SHV India acquires Caltex gas
SHV India, part of the EUR 11-bn SHV Group, said it acquired Chevron Group's Indian subsidiary -- Caltex Gas India --
for an undisclosed amount.
Caltex, based in Chennai, is engaged in import, storage, bottling and marketing of LPG, with revenues of Rs 350
crore. It is estimated that the deal is valued below Rs 500 crore. As part of its regular expansion plans, the
company said it would invest Rs 50-60 crore over the next 3-4 years besides setting up five more outlets by June,
2010.
"The decision to acquire Caltex Gas is a part of SHV's plans to grow its LPG business in India. With this
acquisition, we will expand our geographical presence enabling us to meet the increasing demand from the Industrial
and Commercial (I & C) segments," said Ajay Kumar, CEO, SHV India, which is popularly known by its brand -- Super
Gas.
With the acquisition of Caltex, SHV India's turnover stands at Rs 1,000 crore, besides clocking 13.2 % market share
of the total I&C segments. Currently, SHV caters to 30 % market in I&C segments and 12 % in auto gas sector.
As part of the deal, SHV acquired Caltex's import terminal at Tuticorin that increased its annual import throughput
to 180,000 tpy besides allowing the company to save $ 15-$ 20 per ton. This apart, it also acquired Caltex's two
cylinder filling plants one each at Madurai and Chennai.
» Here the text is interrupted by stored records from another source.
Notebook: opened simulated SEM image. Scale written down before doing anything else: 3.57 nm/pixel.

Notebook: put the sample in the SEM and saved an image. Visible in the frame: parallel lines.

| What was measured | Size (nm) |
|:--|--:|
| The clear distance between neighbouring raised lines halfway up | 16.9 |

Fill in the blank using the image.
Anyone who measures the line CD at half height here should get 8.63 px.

Apart from Tuticorin, SHV also has two import terminals one each at Porabandar and Visakhapatnam.
Meanwhile, stating that private players have several challenges to overcome, Kumar said, "Local production of LPG is
reserved for Government Oil companies, while private players have to import."
"As a result, end customer has to pay hefty prices. Secondly, the domestic cooking gas segment is heavily subsidised
for public sector companies, forcing private operators to charge almost double the cost."